May 24 2007
The Royal Institute of British Architects (RIBA) announced at an awards ceremony last night, the two winners of the 2007 RIBA International Book Awards. Interpreting the Renaissance: Princes, Cities, Architects by Manfredo Tafuri. Yale University Press won The Sir Nikolaus Pevsner International Book Award for Architecture, and Stone Conservation: Principles and Practice, by Ed: Alison Henry. Donhead Publishing won the Sir Robert McAlpine International Book Award for Construction.
The annual RIBA International Book Awards aim to highlight the rising influence and standard of architectural writing and publishing. They celebrate the important contribution writing makes to the dynamic activity of creating buildings and transforming the landscape in which we live.
The Sir Nikolaus Pevsner International Book Award for Architecture recognises outstanding writing on architecture and architectural practice, the preservation of buildings, historic and theoretical research and analysis. Supported by the British Architectural Library, part of the RIBA Trust, with media partner The Architectural Review.
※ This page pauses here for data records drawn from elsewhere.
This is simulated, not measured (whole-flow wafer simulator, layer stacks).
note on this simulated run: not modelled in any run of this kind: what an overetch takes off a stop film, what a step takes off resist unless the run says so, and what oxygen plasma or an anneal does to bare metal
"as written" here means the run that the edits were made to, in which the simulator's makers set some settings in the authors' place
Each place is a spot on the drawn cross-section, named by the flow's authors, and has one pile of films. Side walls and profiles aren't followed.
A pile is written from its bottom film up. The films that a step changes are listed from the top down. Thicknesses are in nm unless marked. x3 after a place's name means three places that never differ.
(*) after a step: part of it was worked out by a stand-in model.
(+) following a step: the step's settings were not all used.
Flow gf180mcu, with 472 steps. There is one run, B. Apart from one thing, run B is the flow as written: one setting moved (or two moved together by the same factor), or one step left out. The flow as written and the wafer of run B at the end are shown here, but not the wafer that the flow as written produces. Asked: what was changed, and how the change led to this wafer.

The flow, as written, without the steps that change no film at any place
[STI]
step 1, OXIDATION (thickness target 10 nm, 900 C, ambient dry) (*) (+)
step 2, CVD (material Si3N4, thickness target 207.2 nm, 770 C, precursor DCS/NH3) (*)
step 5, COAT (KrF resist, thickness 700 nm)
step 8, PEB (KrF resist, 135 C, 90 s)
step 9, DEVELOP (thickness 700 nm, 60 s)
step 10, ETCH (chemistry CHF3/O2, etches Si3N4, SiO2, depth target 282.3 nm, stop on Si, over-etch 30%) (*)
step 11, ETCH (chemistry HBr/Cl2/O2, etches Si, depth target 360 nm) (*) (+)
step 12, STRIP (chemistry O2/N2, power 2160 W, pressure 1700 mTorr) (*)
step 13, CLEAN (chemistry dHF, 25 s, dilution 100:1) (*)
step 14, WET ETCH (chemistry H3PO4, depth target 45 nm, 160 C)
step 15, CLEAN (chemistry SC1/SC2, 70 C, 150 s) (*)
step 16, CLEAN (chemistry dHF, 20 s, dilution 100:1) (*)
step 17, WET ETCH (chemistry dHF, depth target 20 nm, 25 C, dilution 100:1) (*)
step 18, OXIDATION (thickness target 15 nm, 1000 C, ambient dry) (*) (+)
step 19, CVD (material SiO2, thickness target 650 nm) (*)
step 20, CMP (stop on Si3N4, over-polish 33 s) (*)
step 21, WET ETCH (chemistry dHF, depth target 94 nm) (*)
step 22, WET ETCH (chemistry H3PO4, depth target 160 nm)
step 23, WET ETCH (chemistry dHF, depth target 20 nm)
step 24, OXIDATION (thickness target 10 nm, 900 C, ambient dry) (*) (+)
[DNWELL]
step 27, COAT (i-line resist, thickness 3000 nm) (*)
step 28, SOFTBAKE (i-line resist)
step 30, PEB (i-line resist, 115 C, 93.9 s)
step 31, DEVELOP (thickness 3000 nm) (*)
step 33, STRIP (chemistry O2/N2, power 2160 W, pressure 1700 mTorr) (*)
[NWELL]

Adrian Forty, jury chair said about the winning title:
“Manfredo Tafuri’s Interpreting the Renaisssance is a testament of the author’s lifetime of research into Renaissance architecture. Published posthumously (Tafuri died in 1994), Interpreting the Renaissance presents a totally new account of Renaissance architecture. Based upon extraordinarily thorough archival research, and detailed knowledge of Renaissance scholarship, it overturns the orthodox account of Italian Renaissance architecture that in its early period was one of equilibrium and humanist harmony, and which displaced the destabilised, transgressive character of Mannerism. This view, created by the nineteenth century German scholars Jacob Burckhardt and Heinrich Wölfflin, and perpetuated through the twentieth century by scholars such as Erwin Panofsky and Rudolf Wittkower, is now, with Tafuri’s book, no longer sustainable. Instead, Tafuri shows that that the so-called ‘humanism’ of early Renaissance architecture was just as disturbed and inconclusive as that of the Mannerist period. There are also remarkable chapters on the cities of Rome and Venice, which draw out the relationships between urban development and Renaissance architecture. Densely argued, with many qualifications and much detail, once read, the history of Renaissance architecture will never be the same again.”
The Sir Robert McAlpine International Book Award for Construction recognises exceptional writing on the construction and restoration of buildings, building design and building methods, and the use of new materials and technologies across the construction industry. Supported by RIBA Bookshops with media partner Building Magazine.
Max Fordham, jury chair said about the winning title:
“Here is a book which is both specialist and technical, an edited collection of pieces with a message. ‘Stone Conservation’ is a winner because it fits the brief; it is about building construction, conservation and refurbishment. Above all of this there is a passionate dedication to the topic which, although it is a collection of pieces by different authors, shines out through proper writing.”
The awards ceremony took place at the Naval and Military Club, London. Winning publishers received an RIBA International Book Award plaque and authors were presented with a cheque for £1,000.
The 2008 RIBA International Book Awards will be officially launched at the Frankfurt Book Fair in October 2007.